Archive for August, 2006

A great divide

August 7, 2006

We meet Yasir at the Israeli check point leading in and out of the ancient Palestinian city of Nablus. Like him we had been told that we might not be allowed out of the city until 3 am, although the Israeli Defence Force (IDF) soldier seems as unsure as we and the other 400 or so Palestinians waiting there are. The time is 9 pm.

“I wait here for three to four hours everyday.,” says Yasir, a student at the university in the city, who has been enduring this fate for the past three years. “I can see the lights from my village from here, it is only a ten minute walk. But I have to wait.”

“How am I supposed to study? How can we do anything?” he beseeches.

Lying on the deific mountainsides of the West Bank, Neblus is a browbeaten city. We were earlier told that IDF forces would attack Palestinian refugee camps around the city that night as has been a frequent occurrence in for the past five years. Overhead we hear Apache helicopters and see fire orange flares shot over paths leading out of the city ensuring that no one is leaving via an illegal route.

Taking refuge in a local hotel, there is little distraction from the sporadic exchanges of gunfire heard over the city. Barely a sole is in the streets, and those businesses not already closed down are bolt-locked. It is a very un-Arab affair not to see tea drinkers, sheesha smokers and restaurant owners out and about come nightfall.

Like most West Bank communities Nablus is being attacked: either literally by the IDF under the premise of extinguishing insurgents; via vast disruption to daily lives; or undernourishment, as Israel administers all goods going in and out of the Occupied Palestinian Territories. Special passes are needed for Palestinians to pass between cities, including their main economic, social and cultural region of Jerusalem, and these are frequently denied.

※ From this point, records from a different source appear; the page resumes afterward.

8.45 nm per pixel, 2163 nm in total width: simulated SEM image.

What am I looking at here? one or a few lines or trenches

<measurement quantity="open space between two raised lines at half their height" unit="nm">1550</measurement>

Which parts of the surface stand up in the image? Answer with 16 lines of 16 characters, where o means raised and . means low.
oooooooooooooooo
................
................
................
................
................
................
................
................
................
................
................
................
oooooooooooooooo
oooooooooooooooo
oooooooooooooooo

There situation is not assisted by fundamentalist Jewish settlers arriving in the West Bank. In Hebron around 50 settler families claimed land where intricate alleyways blinkered by Palestinian shops and homes stood. They duly built on top of the buildings. Now the alleyways below are virtually deserted and seldom are functioning stalls. Fixed above the walkway is chicken wire which holds litter and rocks, some piles so burdensome the wire has drooped down. The local resident who shows us his city says the wire was put there to stop the settlers from chucking stones at the people below. It worked, but now they throw faeces.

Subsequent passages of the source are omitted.